As a kid of the 80's, I have fond memories sitting in front of the "boob tube" watching such intellectually-epic fare as "Superfriends," "Hong Kong Phooey," "He-Man" and "Dungeons and Dragons" while being bombarded with ads for the latest toys. But as Slashfilm notes, the era of Saturday morning cartoons has officially come to an end with CW running their last block of Saturday morning cartoon programming.

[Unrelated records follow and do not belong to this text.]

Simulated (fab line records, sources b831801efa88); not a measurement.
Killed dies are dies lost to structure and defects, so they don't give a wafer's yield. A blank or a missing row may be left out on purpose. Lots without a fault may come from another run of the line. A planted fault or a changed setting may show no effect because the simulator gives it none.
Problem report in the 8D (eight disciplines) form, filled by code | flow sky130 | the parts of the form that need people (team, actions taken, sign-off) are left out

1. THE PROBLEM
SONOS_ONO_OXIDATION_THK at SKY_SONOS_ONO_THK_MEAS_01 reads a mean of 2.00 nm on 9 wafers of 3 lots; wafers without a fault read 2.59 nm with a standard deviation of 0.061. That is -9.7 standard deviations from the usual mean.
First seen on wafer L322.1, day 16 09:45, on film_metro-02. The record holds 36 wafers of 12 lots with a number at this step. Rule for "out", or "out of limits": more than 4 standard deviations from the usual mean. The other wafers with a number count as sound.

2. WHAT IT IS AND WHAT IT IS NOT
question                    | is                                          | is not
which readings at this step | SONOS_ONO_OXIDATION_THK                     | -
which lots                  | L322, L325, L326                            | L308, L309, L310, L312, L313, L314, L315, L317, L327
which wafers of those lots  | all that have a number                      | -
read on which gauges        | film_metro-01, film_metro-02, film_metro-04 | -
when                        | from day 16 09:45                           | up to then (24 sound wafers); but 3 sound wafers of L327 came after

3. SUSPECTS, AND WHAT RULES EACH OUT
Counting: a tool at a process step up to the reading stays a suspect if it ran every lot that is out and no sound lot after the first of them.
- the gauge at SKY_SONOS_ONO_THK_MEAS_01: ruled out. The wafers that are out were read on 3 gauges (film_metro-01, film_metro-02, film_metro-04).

As the report notes and Wikipedia explains, that's thanks in part to FCC requirements demanding broadcasters issue a set amount of educational programming:
quote:A 1996 Federal Communications Commission mandate, issued in the wake of the Children’s Television Act, requires stations to program a minimum of three hours of children’s educational/informational (“E/I”) programming per week. To help their affiliates comply with the regulations, broadcast networks began to reorganize their efforts to adhere to the mandates, so their affiliates would not bear the burden of scheduling the shows themselves on their own time thus eliminating the risk of having network product preempted by the mandates. This almost always meant that the educational programming was placed during the Saturday morning cartoon block.
Of course even without the FCC ruling, the rise of first DVDs and then Netflix children's programming has been eroding the viewership for fixed-schedule Saturday morning content for some time anyway. Still, I'm sure I'm not alone in having fond memories of sitting too close to the television and "rotting away my brain" watching "Godzilla" as my dad was quick to insist.
Elementary school kids today have likely never seen a single Bugs Bunny cartoon. They don't know who Foghorn Leghorn or Yosemite Sam is. Cartoon Network remade the Thundercats into some anime crap, only to end it when it didn't take off. There have been a dozen iterations (and several bad movies) of the Transformers. We have live action Smurfs movies but not the cartoons.
They're missing the obvious: Show the old cartoons and keep selling the toys! It's new to these kids even if the parents know every episode by heart. The Bugs Bunny I watched at age 5 was already 35+ years old then! They'll have zero production costs - just air the shows! Put Scooby Doo on! The Ghostbusters cartoon was every bit as good as the movie.
I don't expect something like Hulk Hogan's Rock & Wrestling or The Dukes cartoons to work today (put them on Boomerang though!) but you're entertaining kids under age 10 - they'll love the old ones just much as we did.
Give us the SilverHawks! Every episode taught a lesson, even if it wasn't rammed down your throat like they want it to be with this E/I programming garbage. Same goes for The Magic Schoolbus -- it was educational without being boring.
First they took away the after-school cartoons and then the Saturday morning shows. The excuse of "they can get them online" is total BS. Many stations show infomercials in that timeslot now because it's more profitable.
People want to know why kids are acting so "grown up" now when those same people have removed their chances to just be kids. Sometimes you just need entertainment; not everything has to be a lesson!
I loved Saturday morning cartoons. I was born in the late 80's and loved watching Saturday morning cartoons throughout the 90's and into the early 2000's. Starting in the late 90's-early 2000's is when they started going downhill.